Book Review: The Photographer of Mauthausen

Book Review: The Photographer of Mauthausen

The Photographer of Mauthausen
by Written by Salva Rubio; Drawn by Pedro J. Colombo; Colored by Aintzane Landa

Dead Reckoning
Comics & Graphic Novels | History
Pub Date 11 Nov 2020   

Thanks to Netgally for providing the ARC.

So many terrible things happened during WW2. It is vital that as many of stories of those that experienced it are remembered. This is as much for our sakes as it is for theirs.

This was a heartbreaking read. It tells the story of Francisco Boix and his time at Mauthausen, a Nazi concentration camp. The method of death preferred at Mauthausen was to work the prisoners to death.

I was not familiar with Francisco Boix before I read this book. He went through hell. A Spanish communist he was transported to Mauthausen. Because he was a trained photographer, he was given the “privilege” of assisting SS officer Paul Ricken. Ricken’s hobby was photographing the deaths of the prisoners in the camp. An accountant and administrator at the camp Ricken’s vileness is particularly notable. Here he comes across as a serial killer gathering trophies who is demented enough to believe what he is doing is high art. Boix spurred on by the fact he faces certain death wants to save the negatives and use them as evidence of Nazi misdeeds.

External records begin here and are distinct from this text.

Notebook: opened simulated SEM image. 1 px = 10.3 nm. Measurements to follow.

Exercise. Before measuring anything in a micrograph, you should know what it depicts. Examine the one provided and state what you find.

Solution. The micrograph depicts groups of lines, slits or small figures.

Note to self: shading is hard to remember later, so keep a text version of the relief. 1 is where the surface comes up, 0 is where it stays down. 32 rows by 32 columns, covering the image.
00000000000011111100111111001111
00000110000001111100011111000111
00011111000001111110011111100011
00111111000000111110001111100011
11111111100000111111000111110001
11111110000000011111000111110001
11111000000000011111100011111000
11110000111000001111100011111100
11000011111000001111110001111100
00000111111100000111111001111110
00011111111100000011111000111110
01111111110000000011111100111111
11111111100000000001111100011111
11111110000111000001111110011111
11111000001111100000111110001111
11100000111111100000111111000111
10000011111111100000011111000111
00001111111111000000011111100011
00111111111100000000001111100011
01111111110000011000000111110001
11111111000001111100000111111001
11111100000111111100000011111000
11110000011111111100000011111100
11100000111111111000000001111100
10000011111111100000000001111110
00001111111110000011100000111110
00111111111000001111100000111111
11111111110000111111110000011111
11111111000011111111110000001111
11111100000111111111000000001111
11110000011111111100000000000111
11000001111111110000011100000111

His attempts at gathering evidence of Nazi crimes puts himself and the entire camp at risk. This bloody-minded determination causes him to do things that cause rifts between himself and every other prisoner in the camp. This is a book full of tragic moments. There is a courtroom scene at the end of the book that moved me to tears at the utter unfairness of it all.

It says a lot that The Photographer of Mauthausen reminded me of films like Schindler’s List and The Great Escape. It’s not entirely like either of those. Still, it manages to portray the causal workmanlike cruelty of the Nazi and the sense of danger that prisoners attempting to something daring equally well.

Rubio does a truly admirable job of keeping you at the edge of your seat, fearful at what fate beholds Boix and his allies at the turn of every page. Colombo’s and Landa’s art is impressive. So much relies on the eyes of the characters, their hopes and fears, the need to hide their true feelings. Gory scenes are placed alongside intimate conversations, and it all just works. In lesser hands such a juxtaposition might not have. The Photographer of Mauthausen is a great accomplishment. There are a lot of graphic novels about WW2 very few of them are as good as this.